Review Summary: Sonata Arctica's debut fits their genre archetype with ease and, occasionally, finesse.
Finland, it would seem, has a metal fetish. The Nordic country has hosted group births aplenty, including Children of Bodom, Nightwish, Ensiferum, Wintersun, Amorphis, Korpiklaani, Stratovarius, Kalmah, Moonsorrow and Luther knows how many others. One can only wonder where to start, what with so many options. Sonata Arctica aren't necessarily the first group to spring to mind, but they do have some stake in claim. Rather than be genre-innovators, these power metallers take a relatively traditional approach with their music. The origin of their post-Tricky Beans/Tricky Means career came with Ecliptica
, which is slated for a re-release this October. In the meantime, we have the original recording to munch on.

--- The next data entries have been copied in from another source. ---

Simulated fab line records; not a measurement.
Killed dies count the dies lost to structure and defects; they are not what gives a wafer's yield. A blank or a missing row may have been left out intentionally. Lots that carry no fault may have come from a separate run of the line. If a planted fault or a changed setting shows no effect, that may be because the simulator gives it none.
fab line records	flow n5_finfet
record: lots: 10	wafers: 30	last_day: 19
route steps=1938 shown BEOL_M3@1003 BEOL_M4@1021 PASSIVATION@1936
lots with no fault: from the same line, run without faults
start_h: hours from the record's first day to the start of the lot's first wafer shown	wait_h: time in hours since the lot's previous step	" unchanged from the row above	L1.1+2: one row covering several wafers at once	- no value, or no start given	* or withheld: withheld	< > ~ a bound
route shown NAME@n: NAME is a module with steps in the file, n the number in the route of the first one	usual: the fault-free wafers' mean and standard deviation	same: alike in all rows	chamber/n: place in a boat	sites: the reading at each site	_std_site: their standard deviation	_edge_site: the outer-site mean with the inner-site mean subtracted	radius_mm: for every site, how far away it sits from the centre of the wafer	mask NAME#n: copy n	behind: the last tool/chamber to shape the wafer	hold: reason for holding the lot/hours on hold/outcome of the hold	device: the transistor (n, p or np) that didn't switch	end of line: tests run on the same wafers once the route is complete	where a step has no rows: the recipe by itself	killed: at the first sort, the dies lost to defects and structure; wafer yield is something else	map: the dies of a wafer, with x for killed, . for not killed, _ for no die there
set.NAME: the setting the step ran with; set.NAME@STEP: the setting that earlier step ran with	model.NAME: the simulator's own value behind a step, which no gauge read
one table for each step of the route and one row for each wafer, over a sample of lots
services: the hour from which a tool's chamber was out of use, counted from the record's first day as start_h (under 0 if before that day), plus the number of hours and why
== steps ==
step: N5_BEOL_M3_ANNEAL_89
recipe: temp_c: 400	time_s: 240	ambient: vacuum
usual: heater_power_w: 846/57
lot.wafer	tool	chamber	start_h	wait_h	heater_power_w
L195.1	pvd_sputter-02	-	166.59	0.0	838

Barely a few minutes in, Ecliptica
showcases itself as a jack-of-all-trades; swift tempos run in tracks like "Blank File," while ballads "Replica" and "Letter to Dana" play out conversely. Easiest to take to, however, are the middle-road tracks, the ones most characteristic of Sonata Arctica's core style. Keyboards and symphonics are clearly the band's forte and, combined with Tony Kakko's nationally-telling vocals, allow them to impart a simple yet effective resonance with the listener. "My Land" is a proud example, punctuated during its enjoyable chorus with every member on discernible display. This musical personality makes Ecliptica
accessible for newcomers and just enjoyable enough for genre enthusiasts. These are also the only two parties that may become enthralled by the presented material.
As I said, Sonata Arctica run the gamut without taking creative leaps. Such is commonplace among heavy metal debuts, yet it's less so is when said albums effectively introduce their corresponding bands. Ecliptica
always has an upbeat feel, even during slower moments such as "Replica." So even when the band seem to be settling down, they're still kicking the ball at a slightly accelerated pace. This lends Ecliptica
a sense of immediacy which, as a result, almost makes it the anthesis of the term "drab affair." I use that word ("almost") since we aren't spared those cornily over-the-top moments symphonic/power metal is known for--these are mostly intros. Also worth noting is the fact the variety of tracks can make the album feel like it's losing momentum in some parts, with "Letter to Dana" being a particularly lackluster stretch. Thankfully, these low tides are few and short-lived.
is ultimately a routine affair, one that assumes the role of an acceptable and mostly competent debut album. The fact this is Finnish symphonic/power metal is enough to make it either worth the time, or barely more than a shrug, depending on your preferences. Whether this was a sign of potential and strength, or slumping and misdirection, only time would tell.